Counsel further submitted that the statement that a sum of Shs.1,620,000/= was paid to one Anne Omolo’s account by Factor Connect was proved and that it was therefore a statement of truth and fact. Counsel submitted that the Plaintiff did not contest the statement or challenge the bank statements relating to the transaction. Counsel further submitted that the Plaintiff, despite being given an opportunity to demonstrate how the words complained of subjected her to hatred, ridicule or contempt, did not demonstrate any nexus between the said words and a defamatory connotation or that the words caused her to be shunned or injured in her office, profession or calling. Counsel contended that the particulars of innuendo the Plaintiff seeks to rely on were not specifically pleaded as required in Order 2 rule 7(1) of the Civil Procedure Rules. Counsel further contended that the words were not published with malice and to support his submissions he cited Order 2 rule 7(3) of the Civil Procedure Rules and Phineas Nyaga V. Gitobu Imanyara [2013] eKLRwhere Odunga J observed:-
“Thirdly, the words must be malicious. Malice here does not necessarily mean spite or ill-will but recklessness itself may be evidence of malice.
Evidence of malice may be found in the publication itself if the language used is utterly beyond or disproportionate to the facts. That may lead to an inference of malice but the law does not weigh in a fair balance and it does not follow merely because the words are excessive, there is therefore malice.
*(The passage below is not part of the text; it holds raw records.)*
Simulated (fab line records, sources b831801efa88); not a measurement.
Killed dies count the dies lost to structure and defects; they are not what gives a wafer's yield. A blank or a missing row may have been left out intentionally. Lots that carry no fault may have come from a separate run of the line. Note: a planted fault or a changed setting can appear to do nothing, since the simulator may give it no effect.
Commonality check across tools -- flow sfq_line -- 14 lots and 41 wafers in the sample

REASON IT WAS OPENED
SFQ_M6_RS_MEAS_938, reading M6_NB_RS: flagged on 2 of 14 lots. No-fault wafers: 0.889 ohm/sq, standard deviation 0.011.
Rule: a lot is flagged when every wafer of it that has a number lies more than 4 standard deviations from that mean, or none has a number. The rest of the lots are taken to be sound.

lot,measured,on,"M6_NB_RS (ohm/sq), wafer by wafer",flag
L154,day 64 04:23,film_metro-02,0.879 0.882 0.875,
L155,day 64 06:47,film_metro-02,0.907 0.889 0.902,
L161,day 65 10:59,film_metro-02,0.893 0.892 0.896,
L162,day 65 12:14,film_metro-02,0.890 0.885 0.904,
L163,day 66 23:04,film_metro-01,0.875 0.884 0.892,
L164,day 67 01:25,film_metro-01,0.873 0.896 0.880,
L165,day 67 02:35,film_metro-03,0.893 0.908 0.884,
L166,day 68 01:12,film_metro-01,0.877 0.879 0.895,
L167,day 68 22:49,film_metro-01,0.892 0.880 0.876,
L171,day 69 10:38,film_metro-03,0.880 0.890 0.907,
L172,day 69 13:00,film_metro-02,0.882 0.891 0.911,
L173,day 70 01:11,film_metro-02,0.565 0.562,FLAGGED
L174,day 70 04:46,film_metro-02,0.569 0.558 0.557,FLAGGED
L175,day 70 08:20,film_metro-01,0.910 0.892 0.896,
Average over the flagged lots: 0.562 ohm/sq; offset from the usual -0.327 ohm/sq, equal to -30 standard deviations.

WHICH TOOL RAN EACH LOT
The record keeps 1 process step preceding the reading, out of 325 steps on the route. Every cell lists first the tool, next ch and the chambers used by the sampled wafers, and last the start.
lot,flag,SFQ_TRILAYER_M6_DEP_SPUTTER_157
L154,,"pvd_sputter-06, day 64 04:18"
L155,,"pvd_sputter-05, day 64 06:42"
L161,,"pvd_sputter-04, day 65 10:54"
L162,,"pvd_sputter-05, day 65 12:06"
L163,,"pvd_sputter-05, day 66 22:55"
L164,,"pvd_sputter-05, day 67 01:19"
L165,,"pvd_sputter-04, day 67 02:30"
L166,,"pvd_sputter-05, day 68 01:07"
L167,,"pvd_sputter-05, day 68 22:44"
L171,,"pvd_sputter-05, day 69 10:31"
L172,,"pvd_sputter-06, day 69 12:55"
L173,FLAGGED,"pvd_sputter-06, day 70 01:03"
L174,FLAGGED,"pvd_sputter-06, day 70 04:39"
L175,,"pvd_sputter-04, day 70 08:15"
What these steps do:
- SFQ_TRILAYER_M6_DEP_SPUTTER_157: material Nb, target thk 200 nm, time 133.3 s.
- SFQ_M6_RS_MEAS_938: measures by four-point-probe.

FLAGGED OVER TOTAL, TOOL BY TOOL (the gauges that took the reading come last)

Malice may also be inference from the relations between the parties before or after publication or in the conduct of the defendant in the course of the proceedings. Malice can be founded in the publication itself if the language used is utterly beyond the facts. The failure to inquire into the facts is a fact from which inference of malice may properly be drawn. Any evidence, which shows that the defendant knows the statement was false or did not care whether it be true or false will be evidence of malice.”
19. Counsel for the 1st – 4th Defendants further submitted that in so far as the words complained of were published under a sense of public duty and without malice to the Plaintiff in the honest belief that the information contained therein was true the defence of justification and fair comment is available to his clients. He submitted that reasonable conduct to verify the information was undertaken by the 2nd Defendant in line with the Australian case of Lange V. Australian Broadcasting Corporation [1997] 189 C. C.R. 520where it was held that for privilege to apply “reasonable conduct” by the publisher must be proved and reasonable conduct includes steps to verify the information.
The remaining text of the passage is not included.